With the pessimism that has ruled the markets since crude oil's fall through 105.00 and the Dow Jones Industrial Average's slip from 13,338 and through 13,200 and then through 13,000...is it too crazy a notion that the risk environment about to shift, again?
The chart's tell the story, most especially the chart of the daily YM Dow futures.
The daily Dow remains in a chopping range-bound market and as pessimistic as I was as prices (and news) was at its most optimistic, I have to be a expect some buying support as prices trade into the multiple layers of support; this market is nearing being oversold.
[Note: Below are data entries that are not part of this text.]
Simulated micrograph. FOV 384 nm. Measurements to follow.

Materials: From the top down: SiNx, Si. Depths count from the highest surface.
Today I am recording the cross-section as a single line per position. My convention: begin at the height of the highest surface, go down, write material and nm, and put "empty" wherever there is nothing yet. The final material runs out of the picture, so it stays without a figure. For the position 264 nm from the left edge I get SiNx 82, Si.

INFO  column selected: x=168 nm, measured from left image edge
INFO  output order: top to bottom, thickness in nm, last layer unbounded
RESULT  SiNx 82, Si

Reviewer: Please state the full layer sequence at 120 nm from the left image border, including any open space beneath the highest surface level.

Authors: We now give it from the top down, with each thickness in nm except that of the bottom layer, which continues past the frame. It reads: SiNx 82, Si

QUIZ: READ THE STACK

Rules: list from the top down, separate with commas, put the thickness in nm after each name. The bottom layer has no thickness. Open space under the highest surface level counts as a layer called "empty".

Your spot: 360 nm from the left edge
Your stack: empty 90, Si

The Dow's not alone in the bearish hesitancy...crude oil's feeling a little shy below the 200DMA. No momentum lower despite three candle wicks that pierces this key support level.
Crude's meltdown preceded this risk OFF environment and the lack of selling momentum through the 200DMA may be a small sign that the equities market is ready to bounce higher into the sideways range.
This is not a question of being a bull or a bear BUT RATHER RESPECTING THE FACT THAT NEITHER HAS CONTROL OVER LONGER TERM PSYCHOLOGY.
By the way, I still feel that path of least resistance it down for risk so more aussie weakness, equities weakness, euro weakness...and yen strength. That means that any bounce could simply be another opportunity to set up longer term time (four hour and daily) frame trend following shorts on the EUR/JPY, AUD/JPY, AUD/CAD, AUD/USD, and USD/JPY.